Assigning metadata to your datasets (UCDs, units, utypes, characterization)

Abstract

Data can only be properly interpreted and used when proper metadata are associated. Image pixel values without FITS header (with astrometric metadata, instrument information, epoch...), catalogue values without parameters description (column types, units, ...) are useless.

An important step when publishing data to the VO is to ensure that relevant metadata are provided, allowing wide usage of the corresponding data. Several metadata standards have been and are being developed in the IVOA context to ensure the use of homogeneous metadata across the VO, and allow good interoperability.

This session will demonstrate how to assign standardized metadata prior to publishing data to he VO: Unified Content Descriptors (UCDs) to tables, units.

The IVOA has developped a few datamodels (DM) for interoperability: STC (for space time wavelength coordinates metadata), Spectrum DM (for spectra or time series), Characterisation (for Observation descriptions in data parameter space), Line DM (for accurate description of Atomic and Molecular Lines) and Theory data model (for description of outputs of simulations). After recalling the content of some of these datamodels, we will show how data producers can gather metadata information and organize them consistently with the IVOA DM and how they can publish them.

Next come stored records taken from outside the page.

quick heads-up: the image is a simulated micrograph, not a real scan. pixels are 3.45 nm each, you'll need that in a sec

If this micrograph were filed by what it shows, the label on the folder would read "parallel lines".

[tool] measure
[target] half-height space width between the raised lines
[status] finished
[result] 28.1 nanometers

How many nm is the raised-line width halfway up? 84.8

We will also demonstrate a few use cases, showing how these metadata can be used by existing VO tools to perform advanced actions, and how client developpers and end users can make use of the DMs, using various tools and various formats (XML, VOTable with utypes, FITS).

External References

Advisors (CDS)

  • Sébastien Derrière
  • Thomas Boch
  • François Bonnarel

Software Requirements

Additionally to the common workshop software requirements, this session requires:
  • Perl 5.x
    • Linux: should be preinstalled
    • Windows
    • MacOSX: preinstalled

Download

http://www.euro-vo.org/dcaworkshop2008/HandsOn/metadata/AC1.tar


Hands-on session

Goals of this session:
  • show where metadata are used in the VO
  • what format/standard standardize VO metadata
  • show practical methods to add them to existing data
  • use these metadata in VO tools

The various exercises of this session are independent, and can be addressed in any order. Some very simplistic test data are provided, but you are encouraged to try and test applying the demonstrated paradigms to your own datasets.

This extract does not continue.